Do Something Different #19: I’m a Scientist

But I’m still majoring in English.  How is that possible?  As always, allow me to explain.

Beginning in high school, I had a blazing displeasure for math that grew so destructive in my senior year that it could not be put out with any of my math teacher’s teachings—their fire extinguishers.  I hated having to concentrate on how I should get from point A to point B with the tools I was given and refused to use.  Yet I was much better in all of my science classes than my math classes, and I feel that this was the case for me because I believe that science allows people to concentrate on what would happen if I went from point A to point B.  While it is true that a lot of math is involved in various aspects of science, a lot of science is uncertain.  We still don’t know if life could exist beyond the expanse of our galaxies.  We still haven’t found the origin of AIDS or autism.  And yet in science, anything can happen.  In math, it is one solution or certain death.

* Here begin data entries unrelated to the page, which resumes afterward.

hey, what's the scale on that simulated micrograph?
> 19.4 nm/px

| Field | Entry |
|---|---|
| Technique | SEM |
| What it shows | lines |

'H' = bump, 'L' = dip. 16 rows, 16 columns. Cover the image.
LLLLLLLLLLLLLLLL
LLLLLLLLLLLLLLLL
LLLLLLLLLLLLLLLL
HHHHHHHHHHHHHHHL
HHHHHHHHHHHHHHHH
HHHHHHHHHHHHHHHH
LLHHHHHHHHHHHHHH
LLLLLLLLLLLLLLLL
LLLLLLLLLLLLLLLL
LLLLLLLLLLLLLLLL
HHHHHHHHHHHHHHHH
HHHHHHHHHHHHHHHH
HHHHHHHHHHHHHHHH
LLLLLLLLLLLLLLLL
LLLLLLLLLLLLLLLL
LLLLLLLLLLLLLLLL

Now that I have received my textbooks for college, I can’t but help peek inside the one for astronomy.  And what a surprise it is for me to see this written under a Key Concepts heading for Chapter 1:

Science—like art, literature, and music—is a creative human activity; it is also a remarkably powers, successful, and aesthetically beautiful way of viewing the world. – 21st Century Astronomy, 3rd Edition

I consider myself to be a very creative person.  I write stories and music.  I love to sing and act.  I want to be able to draw better pictures.  If what this textbook claims about science is true, then I have affirmed why I have done well in my science classes.  It explains the reason why I would be willing enough to try organic kale, spinach, and chard in my ramen today with…interesting results to say the least.  It explains my willingness to see how my hair fairs without the usual blow-drying or heat styling.

Hopefully, once I go off to college, I will have the willingness to try new things and meet new people with the calm, forgiving personality of a scientist seeking knowledge.